Meaning- The teacher wrote a letter to the student

                   (b)Ysgrifennodd    Yr   athro       lythyr   at   y    myfyriwr

                   (b) Wrote               the teacher     letter    to the   student

Meaning- The teacher wrote a letter to the student

                                      (Culled from Tallerman 2011)

          The examples above show that not all languages have the same sentence structure and by implication do not have the same word order as English. However, there may be some important features that are common. In fact, according to Tallerman (2011), at least 80 percent of all languages would start their sentences with a subject.

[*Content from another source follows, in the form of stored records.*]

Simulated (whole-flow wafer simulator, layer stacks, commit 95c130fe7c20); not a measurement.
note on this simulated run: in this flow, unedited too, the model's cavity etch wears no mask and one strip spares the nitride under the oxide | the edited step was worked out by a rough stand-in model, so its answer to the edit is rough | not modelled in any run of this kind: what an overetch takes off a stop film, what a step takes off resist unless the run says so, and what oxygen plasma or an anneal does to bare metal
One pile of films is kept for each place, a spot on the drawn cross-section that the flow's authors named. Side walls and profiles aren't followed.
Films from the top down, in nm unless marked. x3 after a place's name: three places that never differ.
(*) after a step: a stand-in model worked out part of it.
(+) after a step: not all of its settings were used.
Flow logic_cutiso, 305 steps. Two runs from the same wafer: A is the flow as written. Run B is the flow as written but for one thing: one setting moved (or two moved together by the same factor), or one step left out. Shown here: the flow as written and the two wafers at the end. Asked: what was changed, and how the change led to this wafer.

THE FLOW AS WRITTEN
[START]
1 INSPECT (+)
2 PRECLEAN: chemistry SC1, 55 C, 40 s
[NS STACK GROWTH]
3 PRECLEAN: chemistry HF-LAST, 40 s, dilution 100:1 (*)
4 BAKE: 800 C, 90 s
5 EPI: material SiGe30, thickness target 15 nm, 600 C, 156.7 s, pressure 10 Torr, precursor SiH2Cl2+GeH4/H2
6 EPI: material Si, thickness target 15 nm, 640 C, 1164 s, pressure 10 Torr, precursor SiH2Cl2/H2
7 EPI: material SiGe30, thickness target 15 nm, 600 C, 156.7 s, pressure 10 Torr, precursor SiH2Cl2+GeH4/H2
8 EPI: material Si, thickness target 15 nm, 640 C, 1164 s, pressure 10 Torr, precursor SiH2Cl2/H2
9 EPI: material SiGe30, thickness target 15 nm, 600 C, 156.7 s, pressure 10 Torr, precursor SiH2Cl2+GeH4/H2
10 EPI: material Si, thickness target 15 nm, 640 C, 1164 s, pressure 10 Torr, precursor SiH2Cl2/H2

          The word order in Jukun is also restricted, just as it is in Arabic, by certain considerations like customs and tradition. Word order is important in signaling messages between interlocutors. Individual words sometimes do not have much identity. Words take their character when they are sequenced in a sentence. For this reason, it is not only important to know what to say, but it is also important to know how to say it. Words and sentences are verbal images of thoughts. Words in sentences come in linear order as the speaker cannot produce more than one word at the same time. Sentences should inevitably have word order. If the sentence follows the normal structure of a language, it is unmarked; if the normal structure is violated for a reason like emphasis, it is marked. This violation of normal word order does not mean that incorrect word order is acceptable. Any violation of normal word order should be within the potential of the language. Word order is the product of grammar and emphasis. This order is a matter of choice. The speaker has the meaning in mind; speech is an image of this meaning. Speech is ordered according to the order of meaning in the speaker’s mind (Atshina, 1998).

          It is worthy of note that the Jukun customs and traditions see some day- to- day activities as strange and abominable; hence, the grown up males do not seem to practice them. Sentences describing those activities are “marked” and are hardly ever mentioned. The unmarked alternatives are preferred when such activities must be discussed within the grown up males. For example, in the Jukun communities, culture and traditions do not permit such expressions as:

                   (a) Indi ya nganmyi (Jukun)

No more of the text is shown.